For decades, dating back at least to the Nixon years, politicians and pundits from both parties have decried the “imperial presidency” that has become increasingly-powerful. When Richard Nixon admitted in an interview with former BBC reporter David Frost that, at least in his mind, “when the President does [something normally illegal], it is not illegal,” he implied that the president is the law. This overreaching sentiment hasn’t been limited only to President Nixon; many presidents since have assumed greater powers to the presidency than our founders ever intended him to have. This has made the American Presidency more powerful than the Founding Fathers envisioned, thus undermining the central theme of the US Constitution: that government power should never be concentrated in the hands of a few.
The Framers of the Constitution clearly understood human nature, namely the human thirst for power, and decided that they would structure a government of checks and balances to prevent the abuses they had witnessed under Britain’s King George III. Fearing that a president would become an “elected monarch,” the Framers clearly gave the power to legislate, or make law, to the two chambers of the United States Congress. By their reasoning, with which I agree, putting the power to make law into the hands of a body made-up of many representatives was preferable to putting the power to issue an edict into the hands of the president. After watching King George III and his predecessors issue royal edicts, against the wishes of the people or the Parliament, they determined that an American president should never possess such power.

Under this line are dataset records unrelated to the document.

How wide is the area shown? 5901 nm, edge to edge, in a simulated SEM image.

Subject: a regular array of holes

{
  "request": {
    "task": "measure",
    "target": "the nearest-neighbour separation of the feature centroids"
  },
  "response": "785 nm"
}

If the Founding Fathers came back to America today, however, they may not recognize the presidential institution they envisioned at the nation’s founding. The powerful, but limited, office of the president of the United States has become, for all intents and purposes, the “elected monarch” many of them warned against over two centuries ago. This tendency toward the imperial presidency certainly didn’t begin under Barack Obama, but it has been exacerbated by President Obama’s willingness to use executive orders to repeal, amend, and make laws without the consent of Congress. Such an assumption of legislative powers by any president is an affront to the clear language and intent of the Constitution. Action must be taken by the Congress to hold the executive accountable before it becomes an irrelevant institution.
I support SC Congressman Trey Gowdy’s ENFORCE Act as a necessary first step toward arresting this slide toward one-branch government. Congress doesn’t make suggestions, and they’re not in DC to provide mere “advice and consent” to the chief executive. Congress exists to represent the people of the United States in making law. When any president tries to alter, abolish, or institute any law without the consent of Congress, Congress should have the immediate legal authority to bring a constitutional challenge before the Supreme Court of the United States. Additionally, Congress should begin taking legislative steps toward limiting presidential powers with regard to the use of executive orders. This practice of issuing executive orders to government agencies has evolved from issuing directives on how to carry-out congressionally passed laws, to making laws without congress. For presidents of both parties, going forward, this practice must cease.
The Constitution clearly gives the American President a role in the legislative process. He or she can sign a bill into law, or veto that bill, but once a law is passed, the president has no power to amend or abolish it without the explicit action of the Congress of the United States of America. For any chief executive to assume more lawmaking power than this is to undermine the clear constraints of the Constitution, and to undermine the most fundamental structures of the American government. Such overreaches by the presidency, and presidents of both parties, can no longer be overlooked. Absent some immediate action by the Congress to restore proper constitutional boundaries, the republic as we know it will be permanently altered.
Benjamin Franklin was right in saying we have “a republic, if we can keep it.” It cannot be kept, however, so long as presidents act more like the kings we sought to separate ourselves from the very founding of this nation.